NFL Commissioner Roger Goodell announced today at the Women's Summit at Super Bowl 50, that the NFL will create a rule similar to the Rooney Rule to require all NFL teams to interview at least one woman for executive position openings on their staff.
This is a great step forward for women striving to reach the highest level in the NFL and fill roles they're more than capable of serving in. Look no further than the Bengals' front office where Katie Blackburn is leading the charge and helped the Bengals to become and now remain as, one of the best and most competitive teams in the league. Blackburn, the daughter of Bengals owner Mike Brown, serves as the team's Executive Vice President and is responsible for much of the contract negotiations and behind the scenes work for the team.
In a 2012 article from bizjournals.com, Blackburn expressed her passion for the NFL and city of Cincinnati. "I love what I do, and I love Cincinnati," she said. "I just feel like I'm in a great spot in being able to play a role in the city where I live. To me, it's a great place to be."

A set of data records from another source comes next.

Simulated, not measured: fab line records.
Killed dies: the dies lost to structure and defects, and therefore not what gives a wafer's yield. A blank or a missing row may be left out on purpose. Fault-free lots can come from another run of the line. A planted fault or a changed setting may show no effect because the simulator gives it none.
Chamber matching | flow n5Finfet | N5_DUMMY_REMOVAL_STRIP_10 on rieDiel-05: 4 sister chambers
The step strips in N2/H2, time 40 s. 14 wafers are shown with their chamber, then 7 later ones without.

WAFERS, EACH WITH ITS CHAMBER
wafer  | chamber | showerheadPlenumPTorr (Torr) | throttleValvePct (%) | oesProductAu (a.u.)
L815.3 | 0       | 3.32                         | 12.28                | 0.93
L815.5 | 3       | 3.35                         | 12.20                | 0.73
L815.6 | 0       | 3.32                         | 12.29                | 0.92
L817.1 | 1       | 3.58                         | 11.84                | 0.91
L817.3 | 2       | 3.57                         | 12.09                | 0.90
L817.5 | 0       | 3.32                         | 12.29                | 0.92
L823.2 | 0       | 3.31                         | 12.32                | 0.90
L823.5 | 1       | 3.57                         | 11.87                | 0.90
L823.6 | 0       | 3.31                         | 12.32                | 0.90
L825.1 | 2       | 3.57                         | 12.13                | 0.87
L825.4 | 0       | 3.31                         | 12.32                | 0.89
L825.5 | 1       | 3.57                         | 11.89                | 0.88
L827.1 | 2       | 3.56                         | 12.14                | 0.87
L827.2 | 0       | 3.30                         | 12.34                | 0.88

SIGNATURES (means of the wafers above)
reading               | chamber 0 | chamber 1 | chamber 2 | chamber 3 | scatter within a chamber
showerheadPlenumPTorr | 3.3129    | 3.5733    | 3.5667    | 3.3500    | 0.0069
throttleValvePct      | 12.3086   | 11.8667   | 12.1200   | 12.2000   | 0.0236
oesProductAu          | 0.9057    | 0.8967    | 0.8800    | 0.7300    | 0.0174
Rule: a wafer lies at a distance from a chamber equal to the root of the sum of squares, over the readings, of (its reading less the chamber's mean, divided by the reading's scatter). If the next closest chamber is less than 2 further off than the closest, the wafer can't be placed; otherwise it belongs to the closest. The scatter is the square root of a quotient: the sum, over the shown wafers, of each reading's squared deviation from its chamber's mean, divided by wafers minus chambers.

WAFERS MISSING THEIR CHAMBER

Like many other women who will now be given their shot at an executive role in the NFL, Blackburn is more than qualified to perform her job and isn't simply working in the Bengals' front office due to her family connection -- though that certainly helped. Blackburn majored in math and economics at Dartmouth College and graduated from the University of Cincinnati College of Law.
"I love sports and particularly football," Blackburn said. "The history of my grandfather in football is special, and I know how my dad desired to keep my grandfather in the game by starting the Cincinnati Bengals. The family's involvement since the beginning of the franchise, in something that can be a great part of life for everyone in Cincinnati, is something I am proud to be a part of."
While it would be nice if NFL teams simply saw the value in adding women to their front offices without being required to interview them, this new rule is forward progress for the league and should give more women the opportunity to climb up the NFL ranks.
"We believe in diversity," Goodell said during the Women's Summit. "We believe we're better as an organization when we have good people at the table. We have great people at the table... We're also seeing it on the field. Sarah Thomas, Sarah's right here. Sarah was our first NFL female official on the field this year. Sarah, congratulations. And she did a fantastic job, and we're very proud of her. We also have people breaking into coaching ranks. I don't know if Jen is here, is Jen here? Jen's right next to her. Jen (Welter) is the first coach last year in the NFL. And she set a trend, we now have a second coach of the Buffalo Bills, a female coach (Kathryn Smith)."
As Goodell referenced, the league has progressed in getting women involved in officiating and coaching and Smith serving as the first full time coach in the NFL is great for women and girls who have dreams of working in the league. Thomas, Welter and Smith all serve and will continue even more to serve as role models for thousands of girls around the country.
In announcing the news of this rule change, Goodell said, "You can see that progress is being made. Our commitment is we have something called the Rooney Rule, which requires us to make sure when we have an opening, that on the team or the league level, that we are going to interview a diverse slate of candidates. Well we're going to make that commitment and we're going to formalize that we, as a league, are going to do that with women as well in all of our executive positions. Again, we're going to keep making progress here and make a difference."
In that 2012 article, Blackburn said, "Many sports teams are really fairly small companies, so finding an opportunity can be the most difficult part." The same holds true today, but this new rule is one step in the right direction to make it easier for women to break into the league. During a time when Goodell gets highly criticized for just about every decision he makes, this should be decision that receives no flak.
Maybe one day, we won't need a rule to get NFL teams to interview women for executive roles, but until then, this is a good move for the league.